Kingdom/Dominion Theology - Part II | thebereancall.org

Hunt, Dave

Last month we referred to the growing kingdom/dominion/restoration movement, and the related danger of sincere people being involved in a vast international cooperative effort to bring peace and justice upon the earth through humanistic means. Sojourners magazine (headed by Jim Wallis) boasts that it "has become a connection point...creating a network of faith and action among evangelicals, Roman Catholics, mainline Protestants, the historic peace churches, the charismatic renewal, the peace movement, and non-Christians looking for a faith that touches the world they live in." Any such "faith" that this ecumenical movement (which includes non- and even anti-Christians) can agree upon is obviously not the faith once for all delivered to the saints for which Jude tells us we must earnestly contend. In fact, this cooperative effort effectively undermines true biblical faith.

Significantly, the Pope is emerging as the inspirational leader in an unprecedented international ecumenism. He has cleverly declared that "liberation theology" (divested of Marxism) is the hope of the world and that a common concern for the welfare of humanity will be the means of uniting all religions into one. Mother Teresa is the champion of the humanistic ecumenism which the Pope advocates and she has become so highly respected that to criticize her would be unthinkable. She is the epitome of good works, selfless love and Christlike living—or so it seems. Yet she enjoys the acclaim of everyone in all religions, which is very un-Christlike (Mat:10:22, Mk 13:13).
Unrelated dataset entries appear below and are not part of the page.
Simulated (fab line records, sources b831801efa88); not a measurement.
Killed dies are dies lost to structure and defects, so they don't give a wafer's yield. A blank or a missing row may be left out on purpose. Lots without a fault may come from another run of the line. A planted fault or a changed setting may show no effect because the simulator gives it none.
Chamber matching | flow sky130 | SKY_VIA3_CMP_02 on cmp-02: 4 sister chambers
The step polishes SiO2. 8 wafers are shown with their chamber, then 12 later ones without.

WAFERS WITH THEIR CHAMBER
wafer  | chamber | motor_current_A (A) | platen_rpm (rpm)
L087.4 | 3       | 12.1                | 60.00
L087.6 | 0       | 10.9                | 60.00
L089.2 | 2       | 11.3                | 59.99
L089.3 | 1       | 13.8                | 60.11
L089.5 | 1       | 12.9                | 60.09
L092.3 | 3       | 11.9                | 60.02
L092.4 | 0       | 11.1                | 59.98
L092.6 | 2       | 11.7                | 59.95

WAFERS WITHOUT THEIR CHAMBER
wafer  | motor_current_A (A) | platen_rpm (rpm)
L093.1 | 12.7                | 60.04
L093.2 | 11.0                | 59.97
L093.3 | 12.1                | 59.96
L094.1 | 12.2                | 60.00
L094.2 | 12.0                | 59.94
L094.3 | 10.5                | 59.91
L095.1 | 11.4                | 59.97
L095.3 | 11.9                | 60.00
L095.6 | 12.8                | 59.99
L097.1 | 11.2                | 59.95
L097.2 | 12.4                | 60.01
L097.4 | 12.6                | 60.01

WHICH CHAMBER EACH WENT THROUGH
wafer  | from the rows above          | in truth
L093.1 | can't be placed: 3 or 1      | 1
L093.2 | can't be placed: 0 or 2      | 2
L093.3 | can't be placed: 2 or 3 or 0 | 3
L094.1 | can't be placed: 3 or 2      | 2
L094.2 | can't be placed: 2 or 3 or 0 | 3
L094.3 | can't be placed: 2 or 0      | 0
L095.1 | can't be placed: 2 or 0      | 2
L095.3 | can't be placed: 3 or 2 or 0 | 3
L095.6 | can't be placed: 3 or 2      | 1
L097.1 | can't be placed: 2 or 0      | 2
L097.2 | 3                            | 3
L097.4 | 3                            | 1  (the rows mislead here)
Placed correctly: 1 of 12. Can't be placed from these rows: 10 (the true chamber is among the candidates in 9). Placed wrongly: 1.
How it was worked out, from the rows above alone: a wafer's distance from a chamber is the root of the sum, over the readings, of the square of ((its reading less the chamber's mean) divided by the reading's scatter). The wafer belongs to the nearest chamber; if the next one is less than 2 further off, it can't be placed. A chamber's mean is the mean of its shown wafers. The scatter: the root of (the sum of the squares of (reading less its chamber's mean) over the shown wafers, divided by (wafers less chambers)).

The reason for her popularity (which has deceived many evangelical leaders into unreservedly praising her) is her universalism. Although she seems to glorify Christ, she says He is in everyone. Indeed, AIDS victims are declared to be "Jesus in a pitiful disguise." In her speech at the United Nations after receiving the Nobel Peace Prize (Jesus never gained such acceptance by the world), Mother Teresa explained that she wanted to get everyone to pray because prayer "purifies the heart," and when the heart is pure you "see God in everyone." Hers is the "god" of all religions. Her goal is to bring everyone "nearer to God," and when that happens, she explains, if you are a Buddhist you become a better Buddhist, if a Hindu you become a better Hindu, etc.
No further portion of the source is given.